The short-period Comet Holmes follows an orbit that falls between those of Mars and Jupiter, on an inclined path that carries it out of the plane of the Solar System. Its orbit takes a little under seven years to complete, so that it regularly enters the inner parts of the Solar System, though it does not approach the Sun more closely than Mars' orbit. It is not, therefore, easily detectable from Earth under most circumstances, even on its closer approaches to the Sun.

At times, however, it can become much more easily visible, because this comet is given to intense temporary outbursts of material. During these outbursts the comet's coma, the thin layer of gases wrapping its solid nucleus, expand temporarily to form an immense bright 'bubble' around the tiny icy core of the comet. This cloud of outburst material is truly enormous, reaching an estimated diameter of a million kilometres (while the comet's solid nucleus is no more than four kilometres in diameter). The mechanism behind these outbursts is not known in detail, but it appears to be related to a build-up of pressure within the comet's nucleus, driven by accumulated energy from the Sun.
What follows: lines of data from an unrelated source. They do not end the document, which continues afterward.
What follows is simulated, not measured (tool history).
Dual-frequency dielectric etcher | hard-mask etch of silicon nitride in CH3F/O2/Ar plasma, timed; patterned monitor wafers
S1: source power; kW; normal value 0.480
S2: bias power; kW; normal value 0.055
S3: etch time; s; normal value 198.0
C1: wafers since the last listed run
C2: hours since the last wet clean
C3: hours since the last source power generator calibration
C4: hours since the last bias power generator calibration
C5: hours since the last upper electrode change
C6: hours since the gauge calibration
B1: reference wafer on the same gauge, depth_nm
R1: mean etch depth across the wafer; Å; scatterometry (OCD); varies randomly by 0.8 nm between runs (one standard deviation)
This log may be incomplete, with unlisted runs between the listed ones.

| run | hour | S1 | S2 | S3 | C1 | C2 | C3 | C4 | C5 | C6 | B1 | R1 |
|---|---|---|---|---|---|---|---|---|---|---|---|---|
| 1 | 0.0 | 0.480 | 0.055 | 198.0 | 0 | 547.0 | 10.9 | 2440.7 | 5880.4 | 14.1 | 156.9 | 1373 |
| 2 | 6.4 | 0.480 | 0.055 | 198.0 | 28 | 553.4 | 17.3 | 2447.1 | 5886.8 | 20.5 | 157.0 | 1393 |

Comet Holmes displayed one of these outbursts in November 1892, when it brightened to a point when it was faintly visible to the naked eye, and was discovered by the amateur astronomer Edwin Holmes. The comet faded again, and after being tracked through two subsequent returns to the inner Solar System, it was lost for some sixty years before being rediscovered. In 2007, Comet Holmes once again underwent one of its periodic outbursts, reaching magnitude +2.8 as seen from Earth (comparable with, for example, the star Alcyone in the Pleiades). A further, though rather less dramatic, outburst occurred on its return in 2015.